You are right, it depends, whether you write C (from the standard) or a specific dialect from your vendor (everybody does in practice). In the latter case, you need to know about the rules of the compiler. But to allow optimization, these are often similar, so that the compiler assumes these have the behaviour of the implementation, that the compiler is tailored against.
> Cute username, BTW.
Thanks, I was to lazy to think of a real name, so this is the timestamp, I created the account.
The most common reason is to do optimizations such as replacing strlen("hello") with 5 or open-coding strlen (or, more commonly, memcpy or memcmp). If you're linking with a non-conformant strlen (or memcpy or whatever) the usual thing that happens is that you get standards-compliant behavior when the compiler optimizes away the call, but you get the non-conformant behavior you presumably wanted when the compiler compiles a call to your non-conformant function.
But the orthodox answer to such questions is that demons fly out of your nose.
It does. The meaning of certain functions are prescribed by the C standard and the compiler is allowed to expect them to have certain implementations. It can replace them with intrinsics or even remove them entirely. It is of course different for a freestanding implementation.
> I've added a pointless strlen(). It seems like no compiler is clever enough to remove it.
For that you could at least argue that if the libc's strlen is faster than strcmp, that improves performance if the programmer expects the function to be usually called with a short input.
That said, changing it to `if (strlen(s) == 5) return 0;` it still doesn't get optimized (https://godbolt.org/z/7feWWjhfo), even though the entire function is completely equivalent to just `return 0;`.
You've misrepresented the situation. Turn up the optimiser to `/O2` and MSVC returns 5 directly, too.
> This function returns 1 if s is "hello". 0 otherwise. I've added a pointless strlen(). It seems like no compiler is clever enough to remove it.

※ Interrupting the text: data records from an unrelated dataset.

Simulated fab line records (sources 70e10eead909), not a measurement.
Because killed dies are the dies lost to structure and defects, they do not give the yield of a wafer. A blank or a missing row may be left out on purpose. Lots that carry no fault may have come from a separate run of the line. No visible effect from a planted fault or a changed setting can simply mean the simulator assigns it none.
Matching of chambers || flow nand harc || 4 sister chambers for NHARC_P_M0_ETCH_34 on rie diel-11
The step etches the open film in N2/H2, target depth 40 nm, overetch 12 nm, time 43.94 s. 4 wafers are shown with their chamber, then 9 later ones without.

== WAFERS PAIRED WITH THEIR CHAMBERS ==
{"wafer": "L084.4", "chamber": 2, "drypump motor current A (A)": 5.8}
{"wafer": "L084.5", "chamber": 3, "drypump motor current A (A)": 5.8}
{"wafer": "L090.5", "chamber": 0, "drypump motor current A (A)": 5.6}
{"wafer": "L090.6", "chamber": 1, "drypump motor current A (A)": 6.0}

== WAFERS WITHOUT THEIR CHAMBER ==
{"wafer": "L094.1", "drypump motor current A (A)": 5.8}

It's funny how sometimes operating at a higher level of abstraction allows the compiler to optimise the code better: https://godbolt.org/z/EYP5764Mv
In this, the string literal "hello" is lowered not merely into a static string, but a handful of integral immediates that are directly inline in the assembly, no label-dereferencing required, and the 'is equal to "hello"' test is cast as the result of some sign extends and a bitwise-xor.
Of course, one could argue that std::string_view::size() is statically available, but then my counter-argument is that C's zero-terminated strings are a massive pessimisation (which is why the compiler couldn't 'see' what we humans can), and should always be avoided.
`s[0] == 'h'` isn't sufficient to guarantee that `s[3]` can be access without a segfault, so the compiler is not allowed to perform this optimization.
If you use `&` instead of `&&` (so that all array elements are accessed unconditionally), the optimization will happen: https://godbolt.org/z/KjdT16Kfb
(also note you got the endianness wrong in your hand-optimized version)
> If you use `&` instead of `&&` (so that all array elements are accessed unconditionally), the optimization will happen
But then you're accessing four elements of a string that could have a strlen of less than 3. If the strlen is 1 then the short circuit case saves you because s[1] will be '\0' instead of 'e' and then you don't access elements past the end of the string. The "optimized" version is UB for short strings.
Yes, so that's why the compiler can't and doesn't emit the optimized version if you write the short circuited version - because it behaves differently for short strings.
This is fantastic, thanks! This is the approach I use in httpdito to detect the CRLFCRLF that terminates an HTTP/1.0 GET request, but I'm doing it in assembly.
If you want to tell the compiler not to worry about the possible buffer overrun then you can try `int foo(char const s[static 4])`. Or use `&` instead of `&&` to ensure that there is no short-circuiting, e.g. `if ((s[0] == 'h') & (s[1] == 'e') & (s[2] == 'l') & (s[3] == 'l'))` Either way, this then compiles down to a single 32-bit comparison.
Interestingly, it is comparing against a different 32-bit value than `bar` does. I think this is because you accidentally got the order backwards in `bar`.
The code in `bar` is probably not a good idea on targets that don't like unaligned loads.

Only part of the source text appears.